Question

Find the derivative of ${{\cos }^{2}}x$, by using the first principle of derivatives.

Answer 1

Hint: Here we will first describe the method of first principle of derivative and then further we may apply to find the derivative of the given function ${{\cos }^{2}}x$.

Complete step-by-step answer:

The first principle of derivative refers to using algebra to find a general expression for the slope of a curve. It is also known as the delta method.

We know that the gradient of the tangent to a curve with equation y = f(x) at x = a can be determined by the formula:

$Gradient=\underset{h\to 0}{\mathop{\lim }}\,\dfrac{f\left( a+h \right)-f\left( a \right)}{h}$
We can use this formula to determine an expression that describes the gradient of the graph ( or the gradient of the tangent to the graph ) at any point on the graph.

This expression is called the derivative and the process of determining the derivative of a function is called differentiation.

Now, we may apply this formula to find the derivative of ${{\cos }^{2}}x$.

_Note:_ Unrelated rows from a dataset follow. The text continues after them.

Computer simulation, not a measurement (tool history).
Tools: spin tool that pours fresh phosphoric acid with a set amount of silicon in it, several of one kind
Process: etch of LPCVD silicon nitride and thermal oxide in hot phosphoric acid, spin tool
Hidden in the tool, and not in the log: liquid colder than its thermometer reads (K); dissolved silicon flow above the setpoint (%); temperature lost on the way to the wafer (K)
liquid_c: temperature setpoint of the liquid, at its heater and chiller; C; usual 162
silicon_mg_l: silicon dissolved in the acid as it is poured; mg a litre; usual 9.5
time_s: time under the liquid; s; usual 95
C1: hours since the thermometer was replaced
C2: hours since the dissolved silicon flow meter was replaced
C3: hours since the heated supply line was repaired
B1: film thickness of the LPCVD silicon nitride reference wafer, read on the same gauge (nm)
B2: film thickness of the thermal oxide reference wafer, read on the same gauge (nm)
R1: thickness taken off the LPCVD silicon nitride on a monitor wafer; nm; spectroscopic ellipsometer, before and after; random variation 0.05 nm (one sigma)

Let $f\left( x \right)={{\cos }^{2}}x$

$\begin{align}
  & f'\left( x \right)=\underset{h\to 0}{\mathop{lt}}\,\dfrac{f\left( x+h \right)-f\left( x \right)}{\left( x+h \right)-h} \\
 & \,\,\,\,\,\,\,\,\,\,\,\,\,\,=\underset{h\to 0}{\mathop{lt}}\,\dfrac{{{\cos }^{2}}\left( x+h \right)-{{\cos }^{2}}x}{h} \\
\end{align}$

Since, we know that ${{\cos }^{2}}x=1-{{\sin }^{2}}x$.

Therefore,

$\begin{align}
  & f'\left( x \right)=\underset{h\to 0}{\mathop{lt}}\,\dfrac{1-{{\sin }^{2}}\left( x+h \right)-\left( 1-{{\sin }^{2x}} \right)}{h} \\
 & \,\,\,\,\,\,\,\,\,\,\,\,\,\,=\underset{h\to 0}{\mathop{lt}}\,\dfrac{{{\sin }^{2}}x-{{\sin }^{2}}\left( x+h \right)}{h} \\
\end{align}$

Since, we have a trigonometric formula:

${{\sin }^{2}}A-{{\sin }^{2}}B=\sin \left( A-B \right)\sin \left( A+B \right)$

So, on using this we get to get the derivative of the given function, we get:

$\begin{align}
  & f'\left( x \right)=\underset{h\to 0}{\mathop{lt}}\,\dfrac{\sin \left( x+x+h \right)\sin \left\{ x-\left( x+h \right) \right\}}{h} \\
 & \,\,\,\,\,\,\,\,\,\,\,\,\,\,=\underset{h\to 0}{\mathop{lt}}\,\dfrac{\sin \left( 2x+h \right)\sin \left( x-x-h \right)}{h} \\
 & \,\,\,\,\,\,\,\,\,\,\,\,\,\,=\underset{h\to 0}{\mathop{lt}}\,\sin \left( 2x+h \right)\times \left( -\underset{h\to 0}{\mathop{lt}}\,\dfrac{\sinh }{h} \right) \\
 & \,\,\,\,\,\,\,\,\,\,\,\,\,\,=\sin 2x\times \left( -1 \right) \\
 & \,\,\,\,\,\,\,\,\,\,\,\,\,\,=-\sin 2x \\
\end{align}$

Hence, the derivative of ${{\cos }^{2}}x$ is $-\sin 2x$.

Note: Students should remember certain trigonometric formulas while solving the problem and should keep in mind that the value of h always tends to zero. So, it can be neglected when it is being added to any other number.